Donald Trump says he's a king, but his Transportation Secretary is more like a child.

That's how one prominent Constitutional law expert described the U.S. DOT's closing argument for why Transportation Secretary Sean Duffy can kill congestion pricing: It is an argument that a child would make.

Duffy and the Federal Highway Administration are trying to nullify the agreement that authorized congestion pricing, in part, by claiming there is an unwritten rule allowing the federal agency to void a contract on a whim ... even if said contract has no language allowing for that to happen.

Obviously, the federal government regulates interstate travel, taxes and altering federal programs. But Duffy's lawyers are arguing that such federal power gives him "sovereign prerogatives [that] cannot be relinquished silently" — even though the Value Pricing Pilot Program contract that authorized congestion pricing in the first place does not have a clause letting the federal government cancel it.

In the MTA's view, that argument flows directly from "king" Trump's monarchal ambitions. And they mean "monarchy" literally:

"[A]ccording to defendants, ... the United States itself has the so-called 'sovereign power' to reneg[e] on any agreement that the federal government enters into with any party for any reason regardless of the express terms and governing regulations," lawyers for the agency wrote. "[But] our system of government is antithetical to the notion of a sovereign who has the power to terminate agreements on a pretextual whim the way that King Henry VIII of England terminate his wives (both literally and figuratively)."

The references to unrestrained sovereign power and kings connects with the radical right wing theories of an unrestrained unitary executive embraced by Trump and his Supreme Court crony John Robert. It's a radical take on the rule of law, but it's also dumb and childish, said one Constitutional expert. Following that thinking to its logical conclusion, Trump and Duffy are suggesting that in the event of confusion over a law passed by Congress, Congress would want the president to decide when to break contracts.

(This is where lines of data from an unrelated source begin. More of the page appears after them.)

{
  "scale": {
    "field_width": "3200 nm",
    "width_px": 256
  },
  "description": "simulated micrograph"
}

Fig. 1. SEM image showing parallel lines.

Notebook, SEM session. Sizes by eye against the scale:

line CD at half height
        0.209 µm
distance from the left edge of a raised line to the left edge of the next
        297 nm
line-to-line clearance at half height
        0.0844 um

"Duffy is citing a Supreme Court case called Winstar for the argument that when the law is ambiguous, you should assume Congress wants the president to break promises," said NYU law professor Roderick Hills, Jr. "'Congress wants us to behave like a king, Congress wants to give us a blank check to break our word.' Now, children can nullify their contracts. If a 9-year-old goes into a store and signs a contract to buy a refrigerator on the installment plan, obviously, that can be nullified because children are irresponsible and don't have competence to make binding contracts. So essentially, Sean Duffy has said, treat us like a child."

Plenty of people have already pointed out that Duffy has a childlike fear of the subway, so it tracks that Duffy would make an argument reducing his agency's trustworthiness to that of a kid. But Hills also said that the thought of Duffy in a rainbow propellor hat gets less funny when you think about what his argument means for actually running the government.

"If you act like a child, it means no one's going to make deals with you," he said. "For long-term capital projects, Congress wants the federal government's word to be its bond. If the federal government routinely broke contracts, no one would play ball with it. If you're a guardrail installer, and U.S. DOT comes to you and says, 'We'd like you to put in guardrails on highways,' you'd say, 'Great, I'll take a billion dollars up front. I don't trust you at your word, so I want it right now. That's my insurance policy in case the next administration says, "We changed our mind" before I finish the contract.' To avoid those excessive upfront charges, administrations and Congresses want to keep their promises. That's just good business."

For what it's worth, Liman himself wrote something similar to the analogy Hills gave, when he issued an injunction preventing the Duffy from retaliating against the MTA for refusing to turn the off the toll. Liman noted that the federal government can give itself the right to end an agreement if that right is included in a contract, but it's a recipe for chaos if the feds now want to say they can cancel an agreement once a project is running.

"The federal government can reserve to itself the right to terminate an award," Liman wrote in his May ruling. "[But] in the absence of any such reservation, the award recipient and those who invest their time and resources on the award grant are entitled to rely upon it and to presume that the award will be rescinded only if the award recipient or subrecipient fails to comply with the terms and conditions stated in the award. Few if any persons would buy bonds to support a capital project were the rule otherwise."

As such, Hills said that the case itself will most likely be decided soon — and in the MTA's favor. We'll always have Duffy as a child though.

"There's not a lot of suspense here, [Judge] Liman has already said what he believes. This is just going through the motions at this point to get to the Second Circuit. [The FHWA argument] is not practically very sensible, it doesn't make a heck of a lot of legal sense. They don't have any precedent to support it. So, I think this is one of the easier cases," he said.